1) The goals of some environmental movements can conflict with the interests of local social groups or Indigenous societies. Discuss 1-2 of these potential conflicts listed below, drawing on ethnographic cases to illustrate: rights to whaling; anti-fur campaigns; re-wilding initiatives and the re-introduction of locally extinct species; eco-tourism (P. West 2004, McDermott Hughes 2005; Larsen 2017).
2) The establishment of conservation areas is an important environmental strategy aimed at maintaining biodiversity and reducing species extinctions. Yet these efforts sometimes neglect or seriously impact the needs of subsistence strategies and access to resources that provide for local Indigenous peoples. Explain and discuss this kind of conflict and compare/illustrate with two ethnographic examples .(N. Mansuy et al 2023 in Facets; Cultural Survival 2010; M. Colshester 2003; John Galaty; P. West, T. Heatherington; IWGIA Reports).
3) Environmental anthropology includes the study of ethno-botany, a study of human-plant relations that can provide anthropologists great insight into the ‘worldview and ontologies’ of many societies. Discuss and explain, using several ethnographic examples to illustrate (R. Ellen 1986; Bulmer; Plotkin 2000; Anderson 2016; F. Berkes; Willerslev 2007). 

4) The United Nations Environmental Program (UNEP) recently marked its 50th Anniversary as a global agency that monitors and provides advice on urgent environmental concerns. Discuss the mandate of the UNDP and the most pressing issues it addresses today, as well as some of the challenges it currently faces as an agency of global governance (for background, see Nature 591:8, 2021). 

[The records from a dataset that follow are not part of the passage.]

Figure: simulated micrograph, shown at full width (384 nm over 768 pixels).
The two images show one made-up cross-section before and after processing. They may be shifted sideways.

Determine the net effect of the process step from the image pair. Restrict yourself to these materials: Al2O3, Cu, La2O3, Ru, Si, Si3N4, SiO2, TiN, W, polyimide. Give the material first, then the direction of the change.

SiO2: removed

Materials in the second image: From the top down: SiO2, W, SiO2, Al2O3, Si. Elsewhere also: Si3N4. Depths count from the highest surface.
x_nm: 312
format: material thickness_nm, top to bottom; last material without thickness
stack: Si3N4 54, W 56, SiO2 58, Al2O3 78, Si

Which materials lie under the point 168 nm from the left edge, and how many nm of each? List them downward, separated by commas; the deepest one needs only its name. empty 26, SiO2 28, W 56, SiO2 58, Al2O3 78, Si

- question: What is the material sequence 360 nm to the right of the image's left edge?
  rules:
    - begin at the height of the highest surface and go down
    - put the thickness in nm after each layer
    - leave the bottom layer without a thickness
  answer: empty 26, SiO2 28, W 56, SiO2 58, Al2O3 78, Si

5) Explore current themes on the significance that ‘forests’ can carry for 2-3 different cultures; not only for livelihood but also in relation to cosmological beliefs, biodiversity, ethnoecology, and as sacred sites. How have cultural views influenced the legal rights of trees’ movement?  (Bell &West 2015; (Haberman 2013, Bell and West 2015; E. Kohn, Plotkin, Chandel 2022; Stone 2010).